DETROIT (Dec. 29, 2008) — Will 2009 offer any relief from this most dreary of car selling seasons? The Detroit 3 aren´t optimistic.
Ford Motor Co., the most bullish of the three, predicts U.S. light vehicle sales of 12.2 million units in 2009.
That would be 900,000 fewer than the 13.1 million expected in 2008 by auto analyst Erich Merkle.
But Merkle holds out hope for a recovery in the second half of 2009. He predicts U.S. sales of 12.8 million for the year, despite forecasting an awful first quarter.
For January through March, Merkle expects that the industry´s seasonally adjusted annual rate will be 10.5 million units, an abysmal rate that would match that of the fourth quarter of 2008.
"A 10.5 million (annual sales rate) is no more sustainable than the 21 million we had in July 2005 when General Motors had its employee pricing for all," said Merkle, who is with the accounting and consulting firm Crowe Horwath L.L.P.
"You get in the middle of this kind of thing, and people think the world is coming to an end. We´re going to come out of this."
With inflation in check, the Federal Reserve can keep interest rates at historic lows, Merkle said. When that money eventually becomes available to consumers, there will be pent-up demand for vehicles by people currently shut out of the market or awaiting better economic signals, he said.
By summer, the automotive recession will be nearly 18 months old and probably near its end, Merkle said. His forecast: an annual sales rate of 11 million units in the first half, and 13.5 million to 14 million units in the second.

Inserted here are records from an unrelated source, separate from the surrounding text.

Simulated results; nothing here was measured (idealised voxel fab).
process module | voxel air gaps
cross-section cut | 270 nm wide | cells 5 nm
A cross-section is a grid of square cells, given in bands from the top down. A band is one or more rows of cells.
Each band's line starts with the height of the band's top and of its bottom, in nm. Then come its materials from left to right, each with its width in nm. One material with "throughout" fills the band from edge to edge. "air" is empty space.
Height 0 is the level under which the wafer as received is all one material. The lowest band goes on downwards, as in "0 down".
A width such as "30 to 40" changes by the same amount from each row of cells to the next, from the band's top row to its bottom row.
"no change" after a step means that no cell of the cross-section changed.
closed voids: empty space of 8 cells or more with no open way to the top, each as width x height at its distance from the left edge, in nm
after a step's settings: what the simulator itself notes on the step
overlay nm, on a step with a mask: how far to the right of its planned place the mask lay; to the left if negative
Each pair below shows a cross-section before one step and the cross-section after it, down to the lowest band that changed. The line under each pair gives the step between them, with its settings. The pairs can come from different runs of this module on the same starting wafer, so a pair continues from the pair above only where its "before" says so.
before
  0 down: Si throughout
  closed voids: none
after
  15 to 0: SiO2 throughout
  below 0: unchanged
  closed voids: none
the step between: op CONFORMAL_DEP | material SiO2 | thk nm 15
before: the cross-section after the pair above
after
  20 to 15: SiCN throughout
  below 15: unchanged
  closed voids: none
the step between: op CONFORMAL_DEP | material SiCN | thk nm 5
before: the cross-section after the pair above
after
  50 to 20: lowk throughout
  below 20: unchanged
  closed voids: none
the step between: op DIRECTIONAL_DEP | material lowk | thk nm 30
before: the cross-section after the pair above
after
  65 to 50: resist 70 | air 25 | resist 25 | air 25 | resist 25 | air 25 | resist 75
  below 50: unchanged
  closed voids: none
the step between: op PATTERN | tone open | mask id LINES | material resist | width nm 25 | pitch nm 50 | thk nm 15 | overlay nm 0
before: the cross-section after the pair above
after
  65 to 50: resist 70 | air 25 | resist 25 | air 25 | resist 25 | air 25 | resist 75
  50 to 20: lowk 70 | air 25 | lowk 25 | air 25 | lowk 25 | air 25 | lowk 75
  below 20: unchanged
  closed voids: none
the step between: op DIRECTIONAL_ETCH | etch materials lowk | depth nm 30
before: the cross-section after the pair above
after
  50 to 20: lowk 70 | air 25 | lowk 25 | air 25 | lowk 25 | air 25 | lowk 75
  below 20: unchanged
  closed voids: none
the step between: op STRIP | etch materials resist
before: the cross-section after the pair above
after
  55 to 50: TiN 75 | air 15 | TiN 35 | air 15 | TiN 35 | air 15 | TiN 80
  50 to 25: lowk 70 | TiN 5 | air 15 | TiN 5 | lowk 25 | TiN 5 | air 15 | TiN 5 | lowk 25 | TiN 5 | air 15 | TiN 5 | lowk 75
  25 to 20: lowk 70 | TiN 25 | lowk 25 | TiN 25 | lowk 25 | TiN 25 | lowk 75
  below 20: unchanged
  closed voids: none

Chrysler L.L.C. is adopting much more conservative sales projections for 2009 so that it can align its work force and production for lower volumes, a spokesman said. The company forecasts 2009 U.S. light-vehicle sales of 11.1 million vehicles.
The wide range of forecasts reflects many factors, such as credit availability, that are outside the control of the car makers, said Toyota spokesman Irv Miller. Toyota hasn´t released a 2009 sales forecast. Nor has Honda.
Said Miller: "We´ll just have to see what signals consumers pick up and whether they´re willing to spend."